How far have we come and what is being done to expand the role and increase the value of FIX as the basis for a full trading cycle messaging standard for listed derivatives markets?
A FIX Report Card
The listed futures and options markets have standardized around the use of the tag=value based FIX 4.2 version of FIX for order routing. Internationally, the past year has seen some very encouraging news in terms of FIX adoption. Eurex released its Xentric FIX Gateway. Meff released its FIX 4.4 Gateway, which is arguably the most comprehensive and standard implementation of FIX for derivatives markets released to date. Even with the additional FIX adoptions, however, there are still several marketplaces that do not support a FIX interface. And even among the marketplaces that have adopted FIX, there is significant disparity in how the standard has been implemented, greatly minimizing, though not eliminating, the value that can be achieved via FIX adoption. Order routing applications are increasingly being required to be intelligent enough to make routing decisions based upon
market data. Even overlooking the lack of standardization in the use of FIX, the greater problem is that every market has a different proprietary market data interface, which further lessens the value of FIX to the user.

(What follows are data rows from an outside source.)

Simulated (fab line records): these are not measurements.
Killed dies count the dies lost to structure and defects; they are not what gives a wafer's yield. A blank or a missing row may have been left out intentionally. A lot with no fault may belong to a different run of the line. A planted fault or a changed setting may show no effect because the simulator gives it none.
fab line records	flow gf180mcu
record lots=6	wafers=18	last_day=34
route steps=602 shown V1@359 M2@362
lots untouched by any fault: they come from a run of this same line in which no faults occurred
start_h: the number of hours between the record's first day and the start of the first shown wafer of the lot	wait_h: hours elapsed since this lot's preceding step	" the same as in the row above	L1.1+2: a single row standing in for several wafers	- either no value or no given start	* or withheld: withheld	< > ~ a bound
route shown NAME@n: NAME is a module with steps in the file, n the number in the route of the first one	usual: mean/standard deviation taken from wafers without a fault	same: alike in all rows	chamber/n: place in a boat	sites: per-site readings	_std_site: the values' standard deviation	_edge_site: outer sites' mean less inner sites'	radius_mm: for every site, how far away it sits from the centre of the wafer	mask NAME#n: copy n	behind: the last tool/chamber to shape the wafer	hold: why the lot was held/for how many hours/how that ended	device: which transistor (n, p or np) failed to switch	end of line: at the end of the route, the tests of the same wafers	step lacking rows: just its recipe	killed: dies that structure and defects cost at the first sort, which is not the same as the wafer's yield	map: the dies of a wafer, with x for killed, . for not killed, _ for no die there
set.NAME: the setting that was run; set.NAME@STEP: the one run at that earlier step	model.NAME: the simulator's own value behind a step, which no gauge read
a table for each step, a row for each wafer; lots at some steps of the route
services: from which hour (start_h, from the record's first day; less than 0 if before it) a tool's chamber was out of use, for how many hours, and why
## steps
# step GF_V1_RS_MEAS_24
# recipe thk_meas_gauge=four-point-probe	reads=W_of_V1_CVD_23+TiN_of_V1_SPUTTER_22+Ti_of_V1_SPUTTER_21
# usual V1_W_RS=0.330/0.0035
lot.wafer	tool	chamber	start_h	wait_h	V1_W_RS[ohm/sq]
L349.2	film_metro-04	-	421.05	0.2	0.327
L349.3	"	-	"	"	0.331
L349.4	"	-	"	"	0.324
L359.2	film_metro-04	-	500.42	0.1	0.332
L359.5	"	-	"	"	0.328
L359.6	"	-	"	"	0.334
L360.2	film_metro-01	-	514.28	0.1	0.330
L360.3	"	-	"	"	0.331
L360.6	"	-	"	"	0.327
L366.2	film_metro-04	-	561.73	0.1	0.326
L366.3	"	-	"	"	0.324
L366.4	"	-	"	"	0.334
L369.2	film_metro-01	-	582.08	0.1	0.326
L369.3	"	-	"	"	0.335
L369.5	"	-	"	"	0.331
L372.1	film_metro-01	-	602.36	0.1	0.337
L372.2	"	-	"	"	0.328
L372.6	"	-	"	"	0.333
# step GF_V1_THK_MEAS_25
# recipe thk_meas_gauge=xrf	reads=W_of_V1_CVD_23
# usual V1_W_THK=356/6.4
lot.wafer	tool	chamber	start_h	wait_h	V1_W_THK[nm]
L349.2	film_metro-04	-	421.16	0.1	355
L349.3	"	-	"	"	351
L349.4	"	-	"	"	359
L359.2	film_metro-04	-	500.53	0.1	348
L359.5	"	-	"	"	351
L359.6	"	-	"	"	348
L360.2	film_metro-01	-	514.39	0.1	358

With regard to market making, technological issues arise in terms of being able to use FIX for ultra high volume applications that are required to consume market data events and then automatically generate market quotations in response. The sheer volume and rate required to quote listed option series pushes the tag=value version of FIX to its limits. For order-only markets, the necessity to perform order chaining when canceling orders to refresh markets creates considerable overhead. Order-only markets must look to the FIX quoting models as provided in FIX 4.3 and FIX 4.4 as a means to provide a common market making model across markets. Until FIX can provide a clear solution for high volume market making, the dominant market making APIs will continue to be proprietary.
The good news in standardization is clearly found in the clearing/back office space for listed derivatives markets. There has been an incredible degree of cooperation between the U.S. listed markets, clearing organizations, vendors and FCMs in developing the FIA Extensions to FIXML 4.4 for Listed Derivatives Clearing. This initiative started by Chicago Mercantile Exchange and the FIA
Standards Working Group is now paying off with production applications being implemented and released by the major exchanges and vendors.